Before you begin to shop for a new home, you should set up a time to meet with me (whether it be in person or over the telephone) so we can figure out together how much you can afford. This will put you in a much better position as a buyer. It is important to understand the distinction between being Pre-Qualified for a loan and being Pre-Approved for a loan. The difference between the two terms will be crucial when you decide to make an official offer on a house.
In order to get pre-qualified for a loan, we will collect information about your employment history, income, and assets. We'll look at your credit profile and assess goals for a down payment and get an idea of different loan programs that would work for you. I will issue you a pre-qualification letter indicating the amount you are pre-qualified to borrow so that you can present it to your Real Estate Agent or to the seller, if required.
It is important to understand that a Pre-Qualification letter is just an estimate of what you are eligible to borrow based on the verbal information you have provided, not a commitment to lend. Taking the extra step and getting Pre-Approved for a loan gives you a competitive advantage when the time comes to bid on a home because you have been officially approved for the loan you have requested.
To get Pre-Approved, you will need to provide the required documentation to verify the information that was submitted on your employment, income and assets such as pay stubs, W-2 forms, and bank statements. We will submit your application to the appropriate AUS (Automated Underwiting System) and obtain your loan results, sometimes called loan findings. Once your loan has receveive an approval through the AUS using the verified information, we will provide you a Pre-Approval letter indicating the loan you have been Pre-Approved for on your home.

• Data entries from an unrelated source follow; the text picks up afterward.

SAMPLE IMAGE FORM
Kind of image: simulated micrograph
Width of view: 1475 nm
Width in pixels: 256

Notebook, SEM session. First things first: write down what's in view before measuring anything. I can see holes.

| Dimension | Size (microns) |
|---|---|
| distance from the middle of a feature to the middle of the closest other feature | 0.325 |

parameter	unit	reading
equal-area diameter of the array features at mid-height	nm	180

Please note that a Pre-Approval letter is not a binding contract to lend; it is subject to the satisfactory results of an appraisal of the home you wish to purchase, or refinance, and certain other conditions that may be required of an Underwriter. If your financial situation changes (e.g. you lose your job), interest rates rise or a specified expiration date passes, your lender must review your situation and recalculate your mortgage loan approval accordingly.
In today's market, most all Real Estate Agents will require a letter of Pre-Approval from a dependable mortgage lender before they will spend their time and efforts working for a homebuyer.